Название: Forgotten Trials of the Holocaust
Автор: Michael J. Bazyler
Издательство: Ingram
Жанр: Юриспруденция, право
isbn: 9781479849932
isbn:
I realize that the destruction of this system would be an act of justice. I am young. Life is still only beginning with me. I request you to spare my life so that I may devote myself to the struggle against that system.49
The tribunal judges returned with a verdict later that evening. All four defendants were found guilty. The tribunal described the individual guilt of each defendant as follows:
• Wilhelm Langheld … personally fabricated a number of cases in which about 100 perfectly innocent Soviet war prisoners and civilians were shot.
• Hans Ritz … directed the shootings carried out by the S.D. Sonderkommando in Taganrog, and during the examination of prisoners beat them up with ramrods and rubber truncheons, thus trying to extort from them false statements.
• Reinhard Retzlaff … tried to extort from them [Soviet civilians] false statements by means of torture—plucking out their hair and torturing them with needles, drew up fictitious reports in the case of 28 arrested Soviet citizens…. He personally drove into the “murder van” Soviet citizens doomed to death, accompanied the “murder van” to the place of unloading and took part in the burning of bodies of asphyxiated people.

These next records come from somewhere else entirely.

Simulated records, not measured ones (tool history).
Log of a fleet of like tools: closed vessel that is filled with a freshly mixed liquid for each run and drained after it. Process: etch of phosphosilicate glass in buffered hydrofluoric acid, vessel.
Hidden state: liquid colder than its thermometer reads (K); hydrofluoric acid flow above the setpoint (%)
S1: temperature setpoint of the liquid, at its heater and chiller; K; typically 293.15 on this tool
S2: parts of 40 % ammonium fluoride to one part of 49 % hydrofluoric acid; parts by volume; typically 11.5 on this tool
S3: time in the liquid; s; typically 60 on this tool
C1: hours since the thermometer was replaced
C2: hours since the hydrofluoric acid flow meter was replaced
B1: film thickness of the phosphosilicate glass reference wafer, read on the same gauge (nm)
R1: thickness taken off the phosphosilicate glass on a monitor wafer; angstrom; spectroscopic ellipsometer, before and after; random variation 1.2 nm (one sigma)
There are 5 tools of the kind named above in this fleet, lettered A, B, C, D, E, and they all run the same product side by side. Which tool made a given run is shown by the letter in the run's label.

• Mikhail Petrovich Bulanov, having betrayed the Socialist motherland, voluntarily sided with the enemy, joined the German service as a chauffeur with the Kharkov Gestapo branch, personally took part in the extermination of Soviet citizens by means of the “murder van,” drove peaceful Soviet citizens to the place of shooting and took part in the shooting of sixty children.50
All four defendants were sentenced to death by hanging, with no right to appeal. As Stevens observes: “The sentence of hanging was read by the chief judge around midnight, in a final blaze of klieg projectors.”51
The next morning, on December 19, 1943, at 11 a.m., the defendants were publicly hanged in Kharkov City Square. Stevens describes the hanging:
It was all over in a few moments. The defendants were hoisted into the back of four open trucks and stood on stools. Then the nooses were looped around their necks. There was no blindfolding. During the preliminaries three of the four prisoners had to be propped up. Bulanov had fainted; Ritz and Retsalu [Retzlaff] had turned pasty white; they drooled at the mouths and their knees gave way. Only Langheld, the old soldier, remained stiff as a ramrod throughout, never once flinching. Once the nooses had been adjusted, at a signal the trucks pulled away and the four were left dangling and kicking in mid air.52
In 1944, the Soviet Union released a full-length documentary of the trial, which was screened throughout the Soviet Union and also in London and New York. Seven months after the trial, Life magazine published a full two-page spread with photos (taken from the documentary film stills) and brief descriptions of the trial and its participants.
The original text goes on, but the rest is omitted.